A striking modern façade inserted in Melbourne’s most intact historic streetscape provided a new image for the Grand Hyatt which responds to the scale and texture of the surroundings.
The Grand Hyatt Hotel was originally developed in the mid 1980s when uncertainty in architectural style resulted in buildings dressed in conservative post-modern façades. The Hotel consists of a 23 storey tower over podiums that front Collins and Russell Streets. The podium fronting Collins Street contained shops, a food court and a restaurant and conference rooms above, all arranged around a vast atrium. This project redeveloped this podium and provided high quality retail space with new office space above.
Several elements contributed to the quality of the existing fabric of Collins Street including a legible parapet height, a variable rhythm of columns, cornices and windows and richly detailed shopfronts and entrances. The new façade responded directly to these elements with a two storey shopfront of columns, projecting windows and canopies creating fine grain and detail addressing the street, with a two storey gridded screen of perforated metal and glass panels above giving a civic scale and texture to the elevation. A gold coloured floating parapet crowns the composition while referencing the colour of the inserted gold canopies below.
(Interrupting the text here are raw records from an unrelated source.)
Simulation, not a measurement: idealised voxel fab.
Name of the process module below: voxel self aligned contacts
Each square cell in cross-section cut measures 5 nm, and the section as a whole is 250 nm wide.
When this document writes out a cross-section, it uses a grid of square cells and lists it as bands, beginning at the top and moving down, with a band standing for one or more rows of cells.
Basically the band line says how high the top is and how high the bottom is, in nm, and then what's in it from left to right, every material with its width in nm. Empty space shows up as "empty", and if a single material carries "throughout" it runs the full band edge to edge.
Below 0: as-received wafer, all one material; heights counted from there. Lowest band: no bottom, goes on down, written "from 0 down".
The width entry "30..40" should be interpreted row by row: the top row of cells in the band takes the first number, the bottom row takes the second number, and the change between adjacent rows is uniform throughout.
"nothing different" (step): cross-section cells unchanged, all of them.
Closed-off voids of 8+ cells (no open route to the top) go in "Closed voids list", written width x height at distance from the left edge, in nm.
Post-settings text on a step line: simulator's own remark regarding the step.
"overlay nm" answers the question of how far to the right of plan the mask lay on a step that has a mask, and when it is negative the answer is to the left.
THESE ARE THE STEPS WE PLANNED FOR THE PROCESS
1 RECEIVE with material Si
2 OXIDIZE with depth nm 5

Three new floors of office space were added above the existing podium, set back from the street façade to maintain the historic scale of the streetscape. The leaning, facetted face of the office floors further distances these floors from the street in visual terms.
Internally the atrium was reduced and the retailing reconfigured creating a new laneway style route through the building to the hotel lobby and Russell Street. Acknowledging its prime retail location on Collins Street, many of the new units are directly entered from the street, reversing the previous internalised layout.